By Diego Julien
September 14, 2020
I was born in Montevideo Uruguay, in 1981. I came from a humble, working-class family. For historical reasons, everything related to politics had been very present in my house since childhood. Like almost all of Latin America in the 70s and 80s, Uruguay also had a dictatorial government and due to the damage that this wreaked on my family, political party militancy was an important part of my childhood. The slogan then was clear: left-wing people were good and poor; right-wing people were bad and rich. Clearly as I grew older, this narrative of super-heroes and super-villains became obsolete.
As for my family, I don’t really have much to disclose about them. Although I have not had a bad relationship (it has improved over the years), probably the fairest thing is to say that their influence in this area was to show me that I could not rest much on them and therefore since my adolescence I had to find my own models well-separated from them. This does not imply an economic independence (this came much later) but a strong psychological independence, which was even more important. My parents were very good especially when it came to their insistence that I study formally (it is difficult to earn a living in Uruguay even with a professional degree, much more without it). Somehow they wanted me to do what they didn’t do, but they never pushed me to the level of torture with this. They trusted me for this, much more than any other aspect of a child’s life. I think they are not disappointed. I am glad to think that in any case their happiness would be a by-product of my activity. They also showed me that you could be very educated and trained without having gone to university (as was their case), which I later complemented with the inverse situation, when I found that you can really be an idiot with several postgraduate degrees. Many of the most interesting people I have ever come across have never been to college, and maybe that is the result of their not attending college.
The biggest influence on my transformation from a supporter of limited and military government to LeFevrian autarchist ideas has been the Myers-Briggs typology (and later Keirsey). This came through my work in Human Resources where this chart was used to create work teams. This took place during 2013. At that time I was working as a civil servant in the Ministry of Industry, Energy and Mining. After getting familiar with the chart during the next few years, I decided to identify myself as a Stoic, and graciously submitted to whatever other testing was available in order to confirm this.
Then, I found that from time to time, the labels on the chart changed. It first came on the scene during World War I, and was used by the US Military in World War II. Some time in the new century, Stoicism was replaced by Autarchism. The problem was that I had never heard of Autarchism. When I looked it up on Wikipedia I read about Robert LeFevre. Who was this man? This in turn led me to Carl Watner’s biography of LeFevre, TRUTH IS NOT A HALFWAY PLACE, which I finished reading in 2019-2020.

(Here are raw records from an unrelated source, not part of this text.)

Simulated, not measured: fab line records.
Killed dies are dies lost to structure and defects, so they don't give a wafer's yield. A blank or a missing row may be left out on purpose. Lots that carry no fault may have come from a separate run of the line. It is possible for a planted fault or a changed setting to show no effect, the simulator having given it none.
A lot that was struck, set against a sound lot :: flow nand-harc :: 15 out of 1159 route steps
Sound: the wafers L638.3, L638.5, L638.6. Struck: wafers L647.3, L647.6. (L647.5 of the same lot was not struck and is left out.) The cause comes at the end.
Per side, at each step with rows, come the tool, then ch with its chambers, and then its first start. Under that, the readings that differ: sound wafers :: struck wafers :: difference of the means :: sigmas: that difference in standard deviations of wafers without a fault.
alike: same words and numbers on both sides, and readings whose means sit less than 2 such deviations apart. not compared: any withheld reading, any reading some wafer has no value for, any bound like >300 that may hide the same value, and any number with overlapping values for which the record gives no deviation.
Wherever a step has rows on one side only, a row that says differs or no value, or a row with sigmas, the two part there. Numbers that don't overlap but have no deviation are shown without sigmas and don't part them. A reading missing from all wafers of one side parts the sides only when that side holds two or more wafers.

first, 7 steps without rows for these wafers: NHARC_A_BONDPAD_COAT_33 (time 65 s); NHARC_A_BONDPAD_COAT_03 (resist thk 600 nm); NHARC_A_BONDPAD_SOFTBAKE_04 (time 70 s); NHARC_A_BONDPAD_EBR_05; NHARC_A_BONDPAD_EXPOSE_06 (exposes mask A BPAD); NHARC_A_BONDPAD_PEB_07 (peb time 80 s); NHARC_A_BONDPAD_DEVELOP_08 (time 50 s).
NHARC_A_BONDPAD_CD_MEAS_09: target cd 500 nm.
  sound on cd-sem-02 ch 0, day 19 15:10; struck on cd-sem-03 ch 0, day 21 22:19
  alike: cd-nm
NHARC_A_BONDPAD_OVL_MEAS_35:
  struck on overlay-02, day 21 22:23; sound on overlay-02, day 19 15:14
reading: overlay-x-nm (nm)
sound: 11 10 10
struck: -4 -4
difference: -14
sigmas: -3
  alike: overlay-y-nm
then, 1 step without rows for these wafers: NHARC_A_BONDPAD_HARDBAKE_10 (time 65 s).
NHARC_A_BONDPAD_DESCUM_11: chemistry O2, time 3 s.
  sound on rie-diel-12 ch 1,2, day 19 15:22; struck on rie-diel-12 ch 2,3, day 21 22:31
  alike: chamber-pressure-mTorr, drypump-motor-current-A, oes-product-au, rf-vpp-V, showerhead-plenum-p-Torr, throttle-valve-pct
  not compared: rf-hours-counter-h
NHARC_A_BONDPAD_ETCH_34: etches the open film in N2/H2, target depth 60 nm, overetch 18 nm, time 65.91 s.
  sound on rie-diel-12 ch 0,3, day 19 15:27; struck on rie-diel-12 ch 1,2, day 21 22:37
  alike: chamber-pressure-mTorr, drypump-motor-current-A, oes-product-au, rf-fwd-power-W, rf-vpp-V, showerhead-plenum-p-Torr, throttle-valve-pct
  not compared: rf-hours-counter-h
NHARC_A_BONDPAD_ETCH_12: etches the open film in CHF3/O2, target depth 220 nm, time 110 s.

The four letters on the chart stand for the different configurations of basic personality types (there are 16). Each letter corresponds to a “function” of the human personality: Introversion / Extroversion; Intuition / Sensing; Thinking / Feeling and Judging / Perceiving.
There is also a way to classify them into groups of four based on the role to which privilege is granted (this differs for MBTI and Keirsey, as each has a different classification criteria).
In my own case, I came closest to the INTJ: Introversion; Intuition; Thinking; and Judging. As you can also see, I have medium degree of fluency in English, but it is not my native tongue. I have a professional doctorate in Law and Social Sciences (equivalent of a J/D in North America) and a bachelor degree in Philosophy. I am also working on an extended Master’s degree in Contemporary Philosophy about LeFevre, tentatively titled “The Autarchism of Robert LeFevre: Between the dirty reality and the ‘neat’ utopia.”
Although ‘voluntaryism’ is not on the Briggs, Myers, Keirsey chart, I eventually found my way to the voluntaryist website. There was a link to it in the Autarchism article I had found in Wikipedia. I certainly did not expect to find in this philosophy something that was directly opposed to LeFevre’s thought, and it was hoped that I would also feel comfortable with the line of thought that voluntaryists advocated. Without difficulty I could commune with each and every one of the points in the Fundamentals of Voluntaryism, as well as in the Statement of Purpose.
It was at this point that I begin to wonder why I was not a voluntaryist, and – more interestingly still – why LeFevre could not be considered a voluntaryist. I am convinced, until evidence to the contrary is presented to me, that there is no reason to argue that LeFevre cannot also be considered a sort of voluntaryist (at least if what is required to be one is the peaceful acceptance of the Statement of Purpose). In the same way, this criterion could be applied to me, as long as I agree with what LeFevre thought (and that is why I am an autarchist) and at the same time I have no qualms about accepting the voluntaryist fundamentals. Ultimately, the only objection that could be minimally acceptable is in the semantic field. It is obvious that “autarchism” and “voluntaryism” are not synonymous. On the other hand, it is also true that LeFevre came to formulate the term “autarchism” based on a need that pushed him to distance himself from the violent anarchism of the early 1960s. Still, LeFevre never was really comfortable with the term “autarchism.” In his announcement in 1965, he said it was for “lack of a better name” and “until we have a better name” that he would call himself an autarchist. Perhaps the best argument is to claim that there is no contradiction between the two philosophies. I believe that autarchism is comprised within voluntaryism. It is in this sense, that I consider LeFevre’s Autarchism to be a form of Voluntaryism.